Experimental Interaction: Research Critique 2 / Micro-Project 3 (Intimacy, Separated)

Here’s the link below to our live-stream micro-project 3!

https://www.facebook.com/yuolmae.ang/videos/1966177980303317/

Before diving into our Micro-Project 3, we were given readings such as Maria Chatzichristodoulou’s “Cyber-performance” and “The Third Space” by Randall Packer to give ourselves a head-start. But after making this micro-project, I had a clearer view of what Third Space really means.

The third space is a virtual platform that’s created where there is “a fluid matrix of potentiality and realizable connections to the most far-reaching remoteness”. The other person may not be physically present with the artist, but through technology it “collapses boundaries in the third space“, transporting the person’s presence next to the artist.

What Yuolmae and I did to create intimacy in a third space is to repeat the motif of the bed, which was inspired by Paul Sermon’s Telematic Dreaming (1992) artwork where “The ability to exist outside of the users own space and time is created by an alarmingly real sense of touch that is enhanced by the context of the bed”.

The idea of ‘bed’ – personal, in our unarmed state. And let’s say we are sharing the bed then it is something up close and personal between the artist and the other. There is that deep sense of intimacy, despite actually being so far apart in reality. To enhance that closeness, we talked about daily life stuff – what we did, whether we’ve eaten, whether we have done our home works; like as if she’s my roomie/best friend in the same room.

In that moment, we are not only connected through livestream but somewhat skin to skin, hair strands “connected to each other”, we are “sharing” the earpiece and listening to the song I was listening to. We share the same food or somewhat the same in a bowl and pass it back to each other like as if Yuolmae was just right next to me. This was how we formed the “third body”.

But in contrary to this, we could not entirely connect through all 5 senses we have as a human  – to experience a full on closeness. Yes we can hear, we can see and communicate with each other, but we can’t really touch and feel the other through this third space. It’s weird I guess because the viewers watching us could probably sense the closeness and intimacy.

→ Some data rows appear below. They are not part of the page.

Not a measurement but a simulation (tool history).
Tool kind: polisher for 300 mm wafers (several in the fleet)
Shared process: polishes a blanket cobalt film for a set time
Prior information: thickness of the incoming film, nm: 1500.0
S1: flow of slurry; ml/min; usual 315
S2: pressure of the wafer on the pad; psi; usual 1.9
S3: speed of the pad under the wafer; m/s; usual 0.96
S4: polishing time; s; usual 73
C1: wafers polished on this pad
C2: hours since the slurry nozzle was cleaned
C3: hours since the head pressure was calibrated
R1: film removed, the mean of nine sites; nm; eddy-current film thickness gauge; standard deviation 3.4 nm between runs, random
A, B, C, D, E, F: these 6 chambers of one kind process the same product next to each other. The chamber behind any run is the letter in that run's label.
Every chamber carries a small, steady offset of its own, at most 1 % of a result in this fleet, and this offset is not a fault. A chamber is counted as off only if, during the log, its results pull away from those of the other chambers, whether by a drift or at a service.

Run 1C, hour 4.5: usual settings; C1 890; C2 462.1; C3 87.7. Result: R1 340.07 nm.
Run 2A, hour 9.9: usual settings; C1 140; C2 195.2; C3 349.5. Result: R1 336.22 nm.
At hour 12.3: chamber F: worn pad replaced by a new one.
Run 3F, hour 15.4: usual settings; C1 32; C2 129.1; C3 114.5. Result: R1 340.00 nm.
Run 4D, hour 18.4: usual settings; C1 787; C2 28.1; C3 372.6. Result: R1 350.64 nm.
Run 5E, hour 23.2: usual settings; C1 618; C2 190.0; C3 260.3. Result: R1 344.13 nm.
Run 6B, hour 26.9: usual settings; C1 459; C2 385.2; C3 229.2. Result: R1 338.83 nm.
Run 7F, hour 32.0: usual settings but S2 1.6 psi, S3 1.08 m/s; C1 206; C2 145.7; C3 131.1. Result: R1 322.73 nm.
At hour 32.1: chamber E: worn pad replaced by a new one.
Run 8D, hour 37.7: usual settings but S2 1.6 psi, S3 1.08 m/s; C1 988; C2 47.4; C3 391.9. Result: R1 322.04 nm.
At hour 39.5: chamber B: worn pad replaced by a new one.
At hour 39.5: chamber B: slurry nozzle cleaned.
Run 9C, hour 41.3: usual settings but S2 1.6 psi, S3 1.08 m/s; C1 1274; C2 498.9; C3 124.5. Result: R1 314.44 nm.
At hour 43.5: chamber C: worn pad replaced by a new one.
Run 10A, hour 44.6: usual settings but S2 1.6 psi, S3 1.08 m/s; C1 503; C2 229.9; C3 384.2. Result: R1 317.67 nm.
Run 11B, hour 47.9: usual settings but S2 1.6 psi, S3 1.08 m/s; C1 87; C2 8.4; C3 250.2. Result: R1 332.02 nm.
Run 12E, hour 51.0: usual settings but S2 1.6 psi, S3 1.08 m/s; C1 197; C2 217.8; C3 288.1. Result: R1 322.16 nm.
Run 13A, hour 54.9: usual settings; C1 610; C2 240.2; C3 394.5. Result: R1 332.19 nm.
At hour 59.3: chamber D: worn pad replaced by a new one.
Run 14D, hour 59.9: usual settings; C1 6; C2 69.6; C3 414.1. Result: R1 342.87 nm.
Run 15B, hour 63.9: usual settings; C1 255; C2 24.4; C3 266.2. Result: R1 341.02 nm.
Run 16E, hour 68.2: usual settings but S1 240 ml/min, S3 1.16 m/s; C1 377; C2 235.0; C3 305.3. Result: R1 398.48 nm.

This reminds me of the movie “Her”

Theodore and the operating system, Samantha.

where this newly-divorced man gets close to the a new operating system which reportedly develops into an intuitive and unique entity in its own right. She functions as a operating system but like a person, she can accompany him everywhere he goes and be his friend but without having a body like a human does, yet both manages to fall in love without experiencing all 5 solid senses.

That just shows the intimacy this third space could really create and like what Randall Packer stated, “The third space has become the new order of what it means to be human.” – that couldn’t be any more right.

Experimental Interaction: Research Critique 1 (Micro Proj 2 + DIWO)

(Making this my first post back on OSS and in the new year, HELLO 2018! HELLO SEM 2!)

For the previous two lessons on Experimental Interaction,  we had to read Marc Garrett’s Do-It-With-Others (DIWO) article and discussed it as a class. In the following lesson we were given our Micro-Project 2: Crowd-sourced Artwork with our specific groups. In my group, which includes Jing Yi, Azizah and me, we did a crowd-source project by using the Instagram app and it’s “POLL” function under Instagram Story.

In this project, we did a short poll game where  two people (me and Azizah) does the same actions but compete each other on who does it better and the judgement is based on the online public. Jing Yi records us and immediately put it up on Instagram ‘story’ function to show it to the audience on Instagram.

Since we only had a short period of time to do this mini project/game, we decided to limit it to 4 polls only and time ourselves to 3 minutes to collect the number of votes to see who wins. This took place in our school outside class so we can have it at an open space where not only our classmates could see our actions, but others in school too. It’s interesting to get people looking at you and questioning what you are doing, because it means they are curious about the idea behind it and wants to engage in it.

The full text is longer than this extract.